A newly discovered fossil may be the remains of one of the first stealth hunters, a swimming dinosaur that could use its long neck to sneak up on prey and strike without warning.

Once a resident of a shallow sea in what is now southeast China, the newly found reptile with fangs would have hunted in murky waters, its small head extending far from the bulky body that fish would have recognized as a predator.

"The long neck would allow it to approach prey without the whole body becoming visible," Olivier Rieppel of the Field Museum in Chicago, a co-author of the report, said in a telephone interview.

The new fossil was discovered by Chun Li of the Chinese Academy of Sciences in 2002. The creature is described by Li and colleagues in this week's issue of the journal Science.

Li named the new dinosaur, which lived about 230 million years ago, Dinocephalosaurus orientalis, meaning terrible headed lizard from the Orient.

With a body about three feet long and a neck adding five and a half feet - the newly named creature is related to Tanystropheus, another long-necked reptile that lived in the area of Europe and the Middle East.

But the researchers said the new dinosaur had 25 neck vertebrae, more than twice that of Tanystropheus, and in Dinocephalosaurus they were not as elongated. It had rib-like bones parallel to the vertebrae.

They are both members of a diverse reptile group called the protorosaurs, which have long necks and elongated neck vertebrae. For years scientists have wondered at the purpose for the long necks in this group of animals.

"This is important research because we have finally explained the functional purpose of this strange, long neck," said Rieppel, head of geology and curator of fossil amphibians and reptiles at the Field Museum.

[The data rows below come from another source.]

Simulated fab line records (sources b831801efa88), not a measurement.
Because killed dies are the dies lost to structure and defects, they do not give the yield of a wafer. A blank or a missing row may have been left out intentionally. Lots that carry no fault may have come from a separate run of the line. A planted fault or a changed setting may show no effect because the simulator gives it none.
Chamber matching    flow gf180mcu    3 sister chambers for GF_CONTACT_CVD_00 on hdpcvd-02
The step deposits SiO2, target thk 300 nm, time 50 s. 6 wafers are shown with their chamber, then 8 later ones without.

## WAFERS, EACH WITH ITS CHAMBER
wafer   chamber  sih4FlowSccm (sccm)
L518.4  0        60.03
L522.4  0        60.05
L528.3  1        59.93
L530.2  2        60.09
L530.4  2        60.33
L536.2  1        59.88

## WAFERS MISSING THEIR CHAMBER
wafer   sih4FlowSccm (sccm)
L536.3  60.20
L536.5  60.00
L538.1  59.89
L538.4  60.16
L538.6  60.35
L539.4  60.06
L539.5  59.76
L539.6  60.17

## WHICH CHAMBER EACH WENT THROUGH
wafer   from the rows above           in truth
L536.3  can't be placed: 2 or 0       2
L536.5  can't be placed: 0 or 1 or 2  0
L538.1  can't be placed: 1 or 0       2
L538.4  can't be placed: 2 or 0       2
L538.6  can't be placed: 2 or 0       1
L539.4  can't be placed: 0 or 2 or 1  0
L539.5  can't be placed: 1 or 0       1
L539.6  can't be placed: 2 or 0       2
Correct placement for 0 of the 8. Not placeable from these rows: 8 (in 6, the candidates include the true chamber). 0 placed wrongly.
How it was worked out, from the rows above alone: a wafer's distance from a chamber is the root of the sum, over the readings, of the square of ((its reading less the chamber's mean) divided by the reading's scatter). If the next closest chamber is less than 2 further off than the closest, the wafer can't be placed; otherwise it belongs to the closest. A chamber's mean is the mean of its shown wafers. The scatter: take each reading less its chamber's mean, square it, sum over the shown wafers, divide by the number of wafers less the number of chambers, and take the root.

As Dinocephalosaurus approached in murky water, its prey would have been aware only of the relatively small head, not the full-size profile of a predator.

Michael LaBarbera of the University of Chicago, a co-author of the report, said the rib-like bones along the side of the neck may also have played a role in hunting.

Those bones give the neck some stiffness, Rieppel explained. It could flex, but not like a snake.

According to LaBarbera, contraction of the creature's neck muscles could have rapidly straightened the neck and splayed the neck ribs outward.

That would have greatly increased the volume of the throat, allowing the animal to lunge forward in the water at prey. Ordinarily, lunging through water creates a pressure wave that a fish can sense, allowing it to flee. But the researchers said that by suddenly enlarging its throat Dinocephalosaurus could, in effect, suck in and swallow its own pressure wave, giving it the ability to strike without warning.

"It allowed an almost perfect strike at prey, which usually consisted of elusive fish and squid," Rieppel said.

It's a process similar to the suction feeding done by some fish and turtles, Rieppel added.

"Feeding underwater in a dense medium is always a problem, and suction feeding is an elegant solution," he said.

But, LaBarbera said in a statement, "suction feeding in Dinocephalosaurus was different from suction feeding in any other animal. Rather than expand the volume of its mouth to suck in prey, Dinocephalosaurus expanded the volume of its throat, in many ways a more effective approach."

The research was funded by the National Natural Science Foundation of China.